The Institute Catholique, also known as the Catholic School for Indigent Orphans or the "Ecole Des Orphelins Indigents" was a school founded in the Fauborg Marigny district of New Orleans in 1840 dedicated to providing a free education to African-American orphans. It was the first school in the United States to offer a free education to African-American children. It also served the non-orphan children of free people of color ("gens de couleur libre"), who paid a modest tuition. It operated as a distinct entity until 1915.
The school was financed from a trust established in the will of Madame Marie Couvent, the African-American widow of Bernard Couvent, one of the most commercially successful free men of color in New Orleans. The concept of educating African-Americans was opposed by some members of the white community in New Orleans, and the establishment of the trust for the school was challenged in court. The widow died in 1837, and when the original executor of the will failed to forcefully implement its terms, a group of ten leading Afro-Creole intellectuals residing in New Orleans formed The Catholic Institute for the Instruction of Indigent Orphans. This group successfully sued in court to obtain control of the widow's estate. The courts did not finally rule in favor of this group until 1846.

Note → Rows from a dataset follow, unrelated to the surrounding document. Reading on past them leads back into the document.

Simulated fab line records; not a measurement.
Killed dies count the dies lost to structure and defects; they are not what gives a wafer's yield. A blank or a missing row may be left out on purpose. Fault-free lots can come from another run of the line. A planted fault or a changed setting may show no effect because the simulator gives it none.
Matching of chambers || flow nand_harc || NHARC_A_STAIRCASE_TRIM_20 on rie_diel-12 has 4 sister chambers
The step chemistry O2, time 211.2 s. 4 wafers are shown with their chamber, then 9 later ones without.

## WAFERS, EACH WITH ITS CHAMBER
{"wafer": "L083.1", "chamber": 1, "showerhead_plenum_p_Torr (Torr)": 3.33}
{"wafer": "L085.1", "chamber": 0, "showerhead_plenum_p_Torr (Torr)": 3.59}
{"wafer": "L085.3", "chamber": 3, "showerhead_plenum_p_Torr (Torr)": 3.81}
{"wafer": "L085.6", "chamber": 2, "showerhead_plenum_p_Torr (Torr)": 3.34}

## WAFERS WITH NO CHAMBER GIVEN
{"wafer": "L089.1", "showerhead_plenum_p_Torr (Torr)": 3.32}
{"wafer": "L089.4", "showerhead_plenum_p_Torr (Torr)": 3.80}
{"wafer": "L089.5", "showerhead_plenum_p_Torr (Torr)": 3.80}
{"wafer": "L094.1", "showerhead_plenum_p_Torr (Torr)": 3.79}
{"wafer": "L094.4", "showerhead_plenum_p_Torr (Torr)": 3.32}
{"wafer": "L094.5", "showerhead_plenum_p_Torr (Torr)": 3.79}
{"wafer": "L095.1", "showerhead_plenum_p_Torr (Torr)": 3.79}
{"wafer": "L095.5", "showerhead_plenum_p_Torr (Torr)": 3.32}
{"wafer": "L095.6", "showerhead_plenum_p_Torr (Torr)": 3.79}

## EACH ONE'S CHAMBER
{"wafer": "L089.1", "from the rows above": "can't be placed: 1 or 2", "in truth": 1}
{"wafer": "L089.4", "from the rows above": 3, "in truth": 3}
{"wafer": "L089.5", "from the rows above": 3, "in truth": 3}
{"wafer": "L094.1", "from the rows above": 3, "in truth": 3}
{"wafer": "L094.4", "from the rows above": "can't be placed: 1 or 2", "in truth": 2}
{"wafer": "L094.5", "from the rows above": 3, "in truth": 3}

The charter authorizing the Institute Catholique to function as a corporation was received from the state of Louisiana in 1847, and the school opened in 1848, renting facilities in the Fauborg Marigny suburb just east of the French Quarter while awaiting construction of a permanent building on the land donated by Madame Couvent. Felice Coulon Cailloux, wife of Andre Cailloux, later a hero in the American Civil War, initially served as the principal of the school while it operated in temporary quarters.
By 1850, the city of New Orleans had a population of approximately 150,000. Of this population, 15,000 were free people of color, and 15,000 were slaves. The city had a three tier social structure, at the top of which were free whites, in the middle were free people of color, and at the bottom were slaves. Free people of color could own property, own businesses, and enter contracts, but could not vote, marry whites, or send their children to the public schools of the city, which were established in 1841. The latter fact rankled the French inspired republican idealism of the Afro-Creole intelligentsia, many of whom had been educated in France.